But the Midrash went farther: And when all the animals had been named, God then asked Man: What is your name? And he said, "Adam".
Then God asked, "And what is My name?" And he answered, "Adonai, the Eternal."

We spend a lifetime learning the names of everything around us. We master the requisite skills to survive in our culture -- social codes, commercial skills, street smarts. We master the science of our generation. We acquire credentials -- degrees and diplomas. We amass great quantities of knowledge of the world-out-there. And then discover that we never learned the answer to the one question that really matters -- What is your name? Who are you? What is your essence? What are you made of?

It is a question each one of us must face. But it is in some sense unanswerable. Because at no point are we ever finished. The meaning of any decision we make, of any event of life, for that matter, the meaning of a life at any one moment changes as life goes on. Have you ever experienced a failure, or mourned a tragedy, that over time yield great rewards? Have you ever made a mistake that turned out to be the luckiest thing you could have done? When asked what brought him to his greatest discoveries, Einstein pointed to the fact that he was thrown out of school at an early age. He failed all his subjects...so they threw him out. And because of that, he explained, "I continued to ask the child's questions about the universe."

The meaning of a life today is determined, to a great extent, by what happens tomorrow. "You cannot measure a living tree," wrote Rabbi Ben Zion Bokser, "only a fallen tree. A living tree is in a state of growth and we cannot assess its stature. What it is at the moment is transitory, and it gives way to the tree's continuous unfolding. And so it is with people. We can say of a man that his life has been distinguished or otherwise, only when his days are ended. Then is the time to render an accounting. But the living are subject to change and they are, therefore, beyond final judgment."

God asks, What is your name? Perhaps only at death can we give the answer.
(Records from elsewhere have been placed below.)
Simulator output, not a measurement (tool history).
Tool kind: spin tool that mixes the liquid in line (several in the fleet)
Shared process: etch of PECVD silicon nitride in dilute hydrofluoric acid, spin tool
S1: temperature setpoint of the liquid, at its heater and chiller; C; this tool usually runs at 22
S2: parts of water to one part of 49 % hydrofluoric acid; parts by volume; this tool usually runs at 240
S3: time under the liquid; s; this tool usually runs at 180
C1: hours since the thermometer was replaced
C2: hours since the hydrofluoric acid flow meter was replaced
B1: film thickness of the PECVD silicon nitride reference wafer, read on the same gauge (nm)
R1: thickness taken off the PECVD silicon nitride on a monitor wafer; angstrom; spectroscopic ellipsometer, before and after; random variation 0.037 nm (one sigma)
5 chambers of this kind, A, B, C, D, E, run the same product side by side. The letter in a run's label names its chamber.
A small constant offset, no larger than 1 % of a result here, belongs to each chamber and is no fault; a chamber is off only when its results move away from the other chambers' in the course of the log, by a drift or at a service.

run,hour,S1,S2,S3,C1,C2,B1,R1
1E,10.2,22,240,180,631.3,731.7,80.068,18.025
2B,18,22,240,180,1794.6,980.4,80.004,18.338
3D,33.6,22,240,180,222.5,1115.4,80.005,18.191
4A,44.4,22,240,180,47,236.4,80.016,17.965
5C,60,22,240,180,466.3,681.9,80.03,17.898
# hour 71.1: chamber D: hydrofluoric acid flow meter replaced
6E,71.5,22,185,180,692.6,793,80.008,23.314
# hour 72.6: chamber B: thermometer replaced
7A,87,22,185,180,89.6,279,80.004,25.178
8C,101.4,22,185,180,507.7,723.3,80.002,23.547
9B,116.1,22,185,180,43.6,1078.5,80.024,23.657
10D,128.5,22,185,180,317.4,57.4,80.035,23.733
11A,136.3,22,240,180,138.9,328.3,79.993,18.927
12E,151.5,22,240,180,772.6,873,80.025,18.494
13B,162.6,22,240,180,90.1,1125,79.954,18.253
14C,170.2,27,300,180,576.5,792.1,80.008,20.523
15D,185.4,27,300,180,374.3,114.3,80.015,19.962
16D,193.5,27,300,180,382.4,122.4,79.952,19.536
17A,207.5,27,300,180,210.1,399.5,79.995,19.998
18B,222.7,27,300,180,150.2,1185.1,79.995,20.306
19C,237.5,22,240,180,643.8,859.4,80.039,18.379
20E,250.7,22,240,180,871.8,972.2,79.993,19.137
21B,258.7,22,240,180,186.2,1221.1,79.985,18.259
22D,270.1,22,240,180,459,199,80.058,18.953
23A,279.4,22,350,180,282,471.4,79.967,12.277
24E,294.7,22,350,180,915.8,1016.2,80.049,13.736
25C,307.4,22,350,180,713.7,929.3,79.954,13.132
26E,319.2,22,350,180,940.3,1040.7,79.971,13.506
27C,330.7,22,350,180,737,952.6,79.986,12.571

It was the most fearful and extraordinary moment, the first time I went to see a family as a newly-ordained Rabbi, to bring comfort on the eve of the funeral. I didn't know them nor did they know me. I didn't know the deceased; had never met him. I asked the children and grandchildren to share their memories. And as they spoke I realized how much a life tells a story. There are twists and ironies, tragedies and triumphs. On the whole, seen from the perspective of death, there is a coherent plot, a set of characters, a climactic decision, a closing. Perhaps at death we can finally answer God's question, What is your name?

And then again, not even at death. It is, after all, the children and grandchildren who hold the stories in their memories. So much of life is lived for others. So much is given to children. So much sacrificed for community. So much dedicated to mend and heal a broken world. So much of ourselves is invested in others, is it not true that much of the meaning and value of our lives is held in the hands of others? So much is determined by their actions after we are gone.

I look into the eyes of the Bar Mitzvah boy. He is young and nervous. His friends from school giggle in the background. But in the second row of the synagogue sit a grandfather and a grandmother who survived Auschwitz and Belsen, and I tell him something he doesn't yet understand. He may never understand. Perhaps it's unfair to tell him this: "Do you realize that your grandfather's life, that your grandmother's fate, are in your hands? Understand that your decision to appear here in the synagogue as a Bar Mitzvah, to wear a tallis, to chant a Haftorah, your willingness to declare your solidarity with our people, gives some meaning, some purpose, some worth to their suffering. If you live up to the ideals of the Torah you read from today, what they went through, what they withstood, the risks they took, the sacrifices they made...they make sense. But if you cast away these sacred words, then their suffering was for nothing."

Kohelet, the author of the Bible's book of Ecclesiastics, found bitter irony in this: "I loathe all that I had toiled for under the sun, for I must leave it to the man who will succeed me -- and who knows whether he will be wise or foolish? And he will control all I toiled for under the sun...that too is futile!"

No, not futile. That is the purpose of faith. Even in death we cannot answer God's question. When God asks, "What is your name?" we realize that the answer is beyond us -- it lies in the hands of others.

This is part of the power of these Yizkor prayers. God asks His question, and we realize that the fate of our loved ones, the lives of our ancestors, lies here in our hands. Their names, their struggles, the value of their sacrifices are all determined by our lives. Tehi Nishmatam Tzerurim b'tzerur ha-haiim...we pray, may their lives be bound up in the bonds of life eternal. That's not a prayer, it's a promise. It's a pledge -- to live a life filled with those ideals, those values, those ethics that make worthwhile, and meaningful and valuable all that they sacrificed and all that they gave.

And then, when we have answered that question, God asks yet another question. He asks, What is My name?

God needs human beings. God needs human beings to decide what He will be called in this world. Like every one of us, God waits for His children to determine the meaning of His existence through their lives. Like every one of us, God must trust his children to define His essence in the world through values, the choices, the lives they lead.

The Kotzker Rebbe was asked, Where in the universe does God dwell? Ayeh mikom Kevodo? And he answered, wherever human beings let Him in. Now that you know who you are, says God, now you can tell me who I am.

We come to Yizkor to recite the names of our loved ones; to remember their names and all they were. But we also come to look inward -- to look deeply at the choices we've made, the value we live by, the lives we've led...to see, indeed, if the names our loved ones have been affirmed, and to see, if in our lives and in the lives of our children, God's name is affirmed.

Yehi shemay rabah mevorach l'almei almiya.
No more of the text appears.